Marxists, everybody knows, are rabidly anti-capitalist, anti-globalisation, anti-free trade dinosaurs, which is why the markets shudder every time one of them opens his mouth.
But few people, including present-day Marxists, bother to find out what Marx actually had to say about capitalism and globalisation. It turns out to be quite a surprise.
Contrary to what most people think, Marx was an ardent globaliser, and his hymn to capitalism in the Communist Manifesto needs to be quoted at length.
"The bourgeoisie," says Marx, "by the rapid improvement of all instruments of production, by the immensely facilitated means of communication, draws all, even the most barbarian, nations into civilisation.
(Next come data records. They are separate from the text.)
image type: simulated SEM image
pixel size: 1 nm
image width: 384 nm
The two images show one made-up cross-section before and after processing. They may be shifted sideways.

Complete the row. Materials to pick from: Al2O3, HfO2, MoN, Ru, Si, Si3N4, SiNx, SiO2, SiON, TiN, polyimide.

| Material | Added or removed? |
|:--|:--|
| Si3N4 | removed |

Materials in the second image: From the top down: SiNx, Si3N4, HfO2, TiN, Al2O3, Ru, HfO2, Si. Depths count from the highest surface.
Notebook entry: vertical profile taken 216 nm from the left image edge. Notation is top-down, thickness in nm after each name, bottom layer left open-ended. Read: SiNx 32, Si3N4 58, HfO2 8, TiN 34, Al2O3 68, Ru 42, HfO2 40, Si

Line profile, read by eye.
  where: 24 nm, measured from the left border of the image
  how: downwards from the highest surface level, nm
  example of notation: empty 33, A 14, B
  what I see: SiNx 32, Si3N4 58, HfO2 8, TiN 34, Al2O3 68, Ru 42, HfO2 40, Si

"The cheap prices of commodities are the heavy artillery with which it forces the barbarians' intensely obstinate hatred of foreigners to capitulate. It compels all nations, on pain of extinction, to adopt the bourgeois mode of production; it compels them to introduce what it calls civilisation into their midst, i.e., to become bourgeois themselves.
"In one word, it creates a world after its own image."
Simply put, capitalism is civilisation. Capitalism "has accomplished wonders far surpassing Egyptian pyramids, Roman aqueducts, and Gothic cathedrals". It has "created more massive and more colossal productive forces than have all preceding generations together".
Consider his opinion about the global market, opinions that could easily be echoed by capitalism's most eloquent advocates, "Modern industry has established the world market... This market has given an immense development to commerce, to navigation, to communication by land. This development has in turn, reacted on the extension of industry; in proportion as industry, commerce, navigation, railways extended, in the same proportion the bourgeoisie developed, increased its capital, and pushed into the background every class handed down from the Middle Ages."
Globalisation, according to Marx, even leads to world peace: "National differences and antagonisms between peoples are daily more and more vanishing, owing to the development of the bourgeoisie, to freedom of commerce, to the world market, to uniformity in the mode of production and in the conditions of life corresponding thereto."
He was also a great supporter of free trade, pointing out in a speech that "in general, the protective system of our day is conservative, while the free trade system is destructive. It breaks up old nationalities and pushes the antagonism of the proletariat and the bourgeoisie to the extreme point. In a word, the free trade system hastens the social revolution. It is in this revolutionary sense alone, gentlemen, that I vote in favour of free trade".
Moreover, Marx believed that capitalism was a vast improvement on the earlier, pre-capitalist "Asiatic mode of production" prevailing in countries like India, and that the global diffusion of capitalism would help developing countries.
In 1867, he wrote: "The country that is more developed industrially only shows, to the less developed, the image of its own future."
In short, Marx believed that it was only after capitalism spread out all over the globe, displacing pre-capitalist forms of society and economy that the time would be ripe to usher in communism.
Of course, he lost no opportunity of pointing to the injustices of capitalism, but note how different his vision was from the views held by latter-day Marxists.
If Marx the communist had a tender spot for capitalism, capitalism's demi-god, Adam Smith, had a pretty low opinion about capitalists. One of his well-known jibes against them is: "People of the same trade seldom meet together, even for merriment and diversion, but the conversation ends in a conspiracy against the public, or in some contrivance to raise prices."
Smith concluded his chapter on profits in The Wealth of Nations with the comment: "Our merchants and master manufacturers complain much of the bad effects of high wages in raising the price, and thereby lessening the sale of their goods both at home and abroad. They say nothing concerning the bad effects of high profits. They are silent with regard to the pernicious effects of their own gains. They complain only of those of other people."
He says that while "the violence and injustice of the rulers of mankind is an ancient evil" it is not as bad as "the mean rapacity, the monopolising spirit of merchants and manufacturers, who neither are nor ought to be, the rulers of mankind".
And on trade unions: "We rarely hear, it has been said, of the combinations of masters, though frequently of those of workmen. But...masters are always and everywhere in a sort of tacit, but constant and uniform combination, not to raise the wages of labor above their actual rate."
Putting it simply, there is much in Marx that is pro-capitalist, and much in Smith that is not. Marxists, as well as popular opinion, need to recognise that fact.